Bernanke Attempts to Stimulate American Economy; World Clenches Buttocks
1/22/08 at 2:20 PM

Photo Illustration: Everett Bogue; Photos: Getty Images, iStockphoto
"We can’t use the word PANIC," Financial Times Alphaville blogger, Paul Murphy, said in a live chat with co-worker Neil Hume. "Why?" Hume asked. "Cos everyone else is using it."
Well, some people were just instilling it. "I gotta tell you, a three-quarters-of-a-point cut is a stunning change," former Fed board member Rick Hartnack told a crowd at a Business Journal event in Minneapolis. "If it sounds too good to be true, it probably is. Government stimulation is always too much, too late, and usually leads to inflation."
Commenters on The Wall Street Journal's Website had the same concern. "$10 milk, here we come!!!" said one.
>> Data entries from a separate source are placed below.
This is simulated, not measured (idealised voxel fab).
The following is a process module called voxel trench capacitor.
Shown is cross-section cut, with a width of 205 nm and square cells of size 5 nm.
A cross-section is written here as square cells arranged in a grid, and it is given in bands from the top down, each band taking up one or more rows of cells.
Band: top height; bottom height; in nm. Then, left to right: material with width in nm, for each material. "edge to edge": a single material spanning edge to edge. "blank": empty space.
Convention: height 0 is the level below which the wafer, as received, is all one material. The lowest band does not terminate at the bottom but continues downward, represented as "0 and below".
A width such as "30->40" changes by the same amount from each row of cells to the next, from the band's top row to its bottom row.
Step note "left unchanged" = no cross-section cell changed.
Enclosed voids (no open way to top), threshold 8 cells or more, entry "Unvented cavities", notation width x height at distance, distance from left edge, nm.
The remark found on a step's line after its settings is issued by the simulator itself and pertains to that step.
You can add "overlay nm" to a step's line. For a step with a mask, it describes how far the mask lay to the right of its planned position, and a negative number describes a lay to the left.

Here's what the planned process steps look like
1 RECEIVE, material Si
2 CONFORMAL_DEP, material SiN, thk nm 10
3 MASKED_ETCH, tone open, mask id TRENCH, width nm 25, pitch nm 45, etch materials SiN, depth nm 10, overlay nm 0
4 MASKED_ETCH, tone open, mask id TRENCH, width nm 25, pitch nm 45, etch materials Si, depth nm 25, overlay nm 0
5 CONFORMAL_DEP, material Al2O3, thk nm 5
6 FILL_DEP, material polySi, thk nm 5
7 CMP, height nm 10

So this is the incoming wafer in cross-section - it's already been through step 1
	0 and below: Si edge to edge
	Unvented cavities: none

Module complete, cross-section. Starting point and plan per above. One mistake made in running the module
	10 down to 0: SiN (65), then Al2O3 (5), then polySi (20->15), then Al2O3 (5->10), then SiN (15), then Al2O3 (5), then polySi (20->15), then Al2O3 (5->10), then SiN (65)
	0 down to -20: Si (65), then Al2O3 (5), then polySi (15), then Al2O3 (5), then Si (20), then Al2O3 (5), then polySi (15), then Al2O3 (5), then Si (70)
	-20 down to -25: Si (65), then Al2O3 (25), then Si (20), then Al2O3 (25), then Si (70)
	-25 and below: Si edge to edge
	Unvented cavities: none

Eyebrows also were raised across the pond, where it was five hours later and people were perhaps more alert. "It is bad news when the markets panic. It is worse news when one of the world's key monetary policy making institutions panics," economist Willem Buiter wrote on the Financial Times' Website, in a piece titled, "The Bernanke Put: Buttock-Clenching Monetary Policy Making at the Fed." According to Buiter, a professor at the London School of Economics, the Fed's reaction to the market's problems was excessive and potentially destabilizing. "It would have been far preferable, particularly because the stock market decline is a global phenomenon, to have a coordinated modest rate cut of, say, 25 basis points, by all leading central banks at some later date, when this would not look like a collective knee-jerk response to a fall in global equity prices. With this irresponsible act, the Fed has just become part of the problem."
In Davos, for the World Economic Forum, the New York Times' Floyd Norris agreed. "What this move shows is that the Fed is reacting, not leading," he wrote on a post on his blog titled, "Panic in Washington."
But don't panic just yet: Many continue to hope that the Fed's efforts, combined with a stimulus plan from the government, could at the very least make this "a much milder recession than it otherwise might have been," Nariman Behravesh, chief economist at Global Insight, in Massachusetts, told the Guardian. So we may be in a recession, but it's a kinder, gentler recession.